The human rights aspects of these potential new developments in cyber-warfare are obviously an important question that will need to be addressed. In addition to international humanitarian law, whenever it is pertinent, we must insist that human rights norms and obligations must apply wherever a government’s actions deliberately target essential human rights-related services — such as health-care facilities, educational capacities, or energy services necessary for safe housing — and also whenever targets could endanger the right to health or the right to life. Moreover, if governments do not exercise due diligence, and take reasonable steps to protect against attacks by third parties, human rights standards must also have a strong protective role to play.
Regarding cyber-crime and cyber-security, the notion of security must include not just the security of assets and of the cyber-environment, but also protection of users and subjects. Human rights must be protected both from cyber-crime and from abusive enforcement. All measures carried out in the context of cyber-crime and cyber-security must be undertaken in full conformity with international human rights standards, including those applicable to freedoms of expression, information, opinion, association, privacy rights, the dissemination of hate speech, racism and xenophobia, child pornography and abuse, and trafficking in persons.

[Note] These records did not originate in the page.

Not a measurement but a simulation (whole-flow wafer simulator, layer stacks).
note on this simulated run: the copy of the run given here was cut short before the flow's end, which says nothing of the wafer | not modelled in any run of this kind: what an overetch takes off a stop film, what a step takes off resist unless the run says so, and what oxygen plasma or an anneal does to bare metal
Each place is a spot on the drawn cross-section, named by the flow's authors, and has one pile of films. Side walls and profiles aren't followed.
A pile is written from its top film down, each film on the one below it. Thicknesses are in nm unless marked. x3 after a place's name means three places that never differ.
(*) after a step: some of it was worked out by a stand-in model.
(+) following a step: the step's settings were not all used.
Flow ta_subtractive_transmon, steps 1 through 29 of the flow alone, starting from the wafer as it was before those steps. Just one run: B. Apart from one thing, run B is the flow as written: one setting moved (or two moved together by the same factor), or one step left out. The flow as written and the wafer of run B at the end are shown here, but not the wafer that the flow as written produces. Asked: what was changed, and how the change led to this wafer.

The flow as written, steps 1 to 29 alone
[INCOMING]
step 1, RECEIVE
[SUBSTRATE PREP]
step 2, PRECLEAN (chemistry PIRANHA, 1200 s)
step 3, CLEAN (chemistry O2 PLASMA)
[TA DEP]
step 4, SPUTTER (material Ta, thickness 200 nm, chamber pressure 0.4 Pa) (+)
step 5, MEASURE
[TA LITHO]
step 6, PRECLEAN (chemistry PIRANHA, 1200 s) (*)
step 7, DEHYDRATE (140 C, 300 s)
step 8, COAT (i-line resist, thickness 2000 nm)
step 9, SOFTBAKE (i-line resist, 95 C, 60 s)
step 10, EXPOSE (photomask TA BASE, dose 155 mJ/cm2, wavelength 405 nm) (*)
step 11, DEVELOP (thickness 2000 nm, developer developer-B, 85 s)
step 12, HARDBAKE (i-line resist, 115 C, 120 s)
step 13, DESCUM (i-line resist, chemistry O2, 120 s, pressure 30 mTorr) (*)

From this rapid tour of some of the human rights challenges that have already been raised by our new online environment, we can see that there is no reason to suppose that the Internet will spontaneously evolve to become any more ethical than the “real” world. And there is also no reason why the rules of behaviour should be different on line than off line.
But bringing the rule of law to cyberspace may be an arduous enterprise. Certainly it will involve a number of actors, including non-governmental bodies. And paradoxically —although I have emphasized that the Internet should be considered a space of freedom of expression — that effort will include restricting certain types of information or expression that may be found online.
International law, as we’ve seen, prohibits certain kinds of expression in order to respect the rights of others. They include direct and public incitement to commit genocide, as well as advocacy of national, racial or religious hatred that constitutes incitement to discrimination, hostility or violence. The prohibition on child pornography is another example.
Incitement to terrorism is yet another very challenging topic that may involve significant controversy. Security Council resolution 1624 (2005) has called upon States to “prohibit by law incitement to commit a terrorist act or acts” and to prevent such conduct. However, States have a broad margin of discretionary power to interpret what kinds of expression constitute incitement to terrorism, and this may be open to misuse.
International human rights law lays down a number of criteria for restrictions to the right to freedom of expression. They must be defined by law, in terms clear enough to enable people to regulate their conduct accordingly. They must be necessary and proportionate — which means among other things that the State must carefully assess whether there is a direct and immediate connection between the restricted speech and the threat. Restrictions need to involve effective safeguards, including oversight by an independent and impartial body. And they must be precise. Blocking and filtering technology must not be deployed to obstruct access to critical scrutiny.
None of us can really know what the future holds. I am simply trying to map out a few of the difficult issues that seem likely to lie ahead. As I do this, I think it becomes clear that when we extend human rights protection into these very challenging new areas, we will be able to employ the landmarks we have already achieved. We can hold violators to account using the international human rights standards that have been slotted into place over the past 65 years.
Our journey so far has provided us with precisely the skills and tools that we will need in the future, as we continue our work to protect the rights and dignity of all.